1. Self-Portrait, Sofonisba Anguissola
2. Self-Portrait, Lucia Anguissola
Sofonisba [Self-Portrait 1.] was born into a minor noble family in Cremona and was the oldest of 7 children (6 girls and 1 boy) all classically educated including painting. She and her sister Lucia [Self-Portrait 2.] studied with Bernardino Campi (1522-91) and Bernardino Gatti (“il Sojaro” c. 1495-1576) after which Sofonisba traveled to Rome where she met Michelangelo and began to establish her reputation as an artist. She returned to Cremona and her portraits during the 1550s cemented her reputation as a great portrait artist. In 1559 she embarked for Spain (via Milan) where she became a lady-in-waiting and personal painting tutor to the Spanish Queen Elizabeth of Valois. She returned to Italy possibly for a year in 1571 (staying in Mantua to paint portraits of the Gonzaga family)[1] and then for good in 1573.
The Anguissola Family
3. Minerva, Amilcare & Asdrubale 4. Bianca Ponzoni
The Anguissola parents were: Amilcare [3] and Bianca Ponzone/i [4]
Sisters and brother:
Elena (1532-84); studied painting and then became a nun.

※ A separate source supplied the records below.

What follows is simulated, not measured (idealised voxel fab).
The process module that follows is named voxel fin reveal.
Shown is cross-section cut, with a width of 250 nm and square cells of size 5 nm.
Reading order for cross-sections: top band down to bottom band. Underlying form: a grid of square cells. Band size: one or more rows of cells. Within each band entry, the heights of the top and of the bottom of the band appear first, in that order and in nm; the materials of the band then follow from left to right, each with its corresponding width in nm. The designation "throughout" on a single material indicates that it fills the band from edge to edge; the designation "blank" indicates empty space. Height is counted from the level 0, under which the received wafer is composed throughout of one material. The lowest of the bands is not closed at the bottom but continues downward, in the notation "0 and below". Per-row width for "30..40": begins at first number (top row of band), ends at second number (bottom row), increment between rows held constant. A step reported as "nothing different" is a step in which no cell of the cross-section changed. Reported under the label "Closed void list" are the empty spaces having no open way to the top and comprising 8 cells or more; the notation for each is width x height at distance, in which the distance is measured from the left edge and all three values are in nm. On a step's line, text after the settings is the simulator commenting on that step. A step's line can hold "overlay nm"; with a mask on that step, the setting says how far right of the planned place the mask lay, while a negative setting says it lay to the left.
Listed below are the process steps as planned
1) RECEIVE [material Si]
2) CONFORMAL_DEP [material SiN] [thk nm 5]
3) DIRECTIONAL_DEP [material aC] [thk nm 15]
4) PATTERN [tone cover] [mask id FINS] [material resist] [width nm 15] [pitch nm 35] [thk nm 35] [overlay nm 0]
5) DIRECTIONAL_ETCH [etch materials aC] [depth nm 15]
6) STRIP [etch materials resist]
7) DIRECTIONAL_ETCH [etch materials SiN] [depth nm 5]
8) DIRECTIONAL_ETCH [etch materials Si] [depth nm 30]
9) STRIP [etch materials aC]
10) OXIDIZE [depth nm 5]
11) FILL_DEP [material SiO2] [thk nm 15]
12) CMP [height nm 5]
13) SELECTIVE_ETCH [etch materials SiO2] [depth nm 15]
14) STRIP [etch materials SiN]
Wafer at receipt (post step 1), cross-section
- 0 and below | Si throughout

Lucia (1536/38 – c. 1565 or before 1568); painter (“the best of Sofonisba’s sisters”) studied with Bernardino Gatti and died young [2]
Europa (1542/43 – 1572 or 78) was known for her portraits, although all the examples in Caroli (1987), pp. 162-69, are group portraits. [5]
Minerva (1548/9-64) writer and Latin scholar; depicted in the family portrait with Amilcare and Asdrubale. [3 & 5]
Asdrubale (1551-) [3]
Anna Maria (1555/56 – 1611), painter retired on marriage.
5. Lucia, Europa and Minerva with Servant
Ironically, it was Sofonisba’s class which came to define her art: her family, self-portraits and portraits of her social world rather than following a traditional (male) artist’s workshop education of the study of anatomy, drawing from life and eventually to work on larger scale commissions. Her abilities as a portrait painter overcame any of these limitations and her social graces led to her becoming a lady in waiting for Elizabeth of Valois (wife of Philip II) in Madrid where she lived for 13 years marrying a Genoese nobleman who was said to be very supportive of her work as an artist.
Sofonisba was the only female artist to be included in Vasari’s Lives of the Artists (Second edition, 1568):
“Anguissola has shown greater application and better grace than any other woman of our age in her endeavours at drawing; she has thus succeeded not only in drawing, colouring and painting from nature, and copying excellently from others, but by herself has created rare and very beautiful paintings.”
She lived into her 90s and was famously visited by Anthony van Dyke when he recorded this with a portrait and note in his sketchbook (1624). She is one of a handful of female artists, the first generation of celebrated female artists, noted for their work during the Italian Renaissance including: Lavinia Fontana, Fede Galizia and Barbara Longhi.
7. Portrait of Sofonisba by A van Dyke (1624)
[1] For a portrait possibly by Sofonisba of Margarita Gonzaga from the Locko Park sale catalogue, it is suggested by I S. Perlingieri that Sofonisba could have been in Mantua to paint Margarita’s portrait in 1571 whereas Caroli (1987) is doubtful on the date of this painting as it was thought that Sofonisba was in Madrid and did not return to Italy until 1573. Old Master Paintings from the Drury Low Collection at Locko Park, Sotheby’s, London, 6 December, 1995, Lot 29.